Nss-LDAP importing and nsswitch subsystem improvement
Contact: MichaelBushkov
Email: <bushman AT rsu DOT ru>
Possible mentors
Hajimu Umemoto and Brooks Davis (though he may not be available in June) agreed to be my mentors on this project.
Synopsis
During the Summer Of Code 2005 I was lucky to work on improving the FreeBSD's nsswitch subsystem and implementing caching for it. Almost all goals were achieved and the code was finally committed to -current. In this proposal there are some ideas, which came to me during the above work and some ideas, that I've found in FreeBSD projects list. The project consists of several tasks.
Task 1. Moving current nsswitch modules out of the libc
- Move DNS source out of libc into the separate nss-module. This will include moving out the HESIOD support from libc. With DNS code excluded from libc, we'll be able to move out the resolver code from the libc also.

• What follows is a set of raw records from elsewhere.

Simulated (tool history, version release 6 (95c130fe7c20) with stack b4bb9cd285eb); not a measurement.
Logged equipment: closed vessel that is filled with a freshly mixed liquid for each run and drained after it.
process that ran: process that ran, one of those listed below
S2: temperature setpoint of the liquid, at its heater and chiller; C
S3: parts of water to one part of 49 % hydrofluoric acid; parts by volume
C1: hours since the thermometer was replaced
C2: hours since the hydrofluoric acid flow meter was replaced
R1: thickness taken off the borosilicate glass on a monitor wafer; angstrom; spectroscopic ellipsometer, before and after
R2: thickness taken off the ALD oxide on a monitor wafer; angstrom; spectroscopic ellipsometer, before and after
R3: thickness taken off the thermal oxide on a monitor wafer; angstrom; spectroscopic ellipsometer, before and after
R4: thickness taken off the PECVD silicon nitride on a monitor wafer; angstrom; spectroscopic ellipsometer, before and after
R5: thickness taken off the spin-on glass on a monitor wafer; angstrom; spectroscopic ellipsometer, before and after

- Move NIS/YP source out of libc into the separate nss-module. This will allow to move all YP-related stuff from the libc into the separate library.
- Moving the 'files' module out of the libc isn't a very bad idea. More to say, if that is done, the whole nsswitch subsystem will be implemented in the uniform way (each module as the shared library). Moving 'files' from libc will also allow to move the BDB code out of the libc.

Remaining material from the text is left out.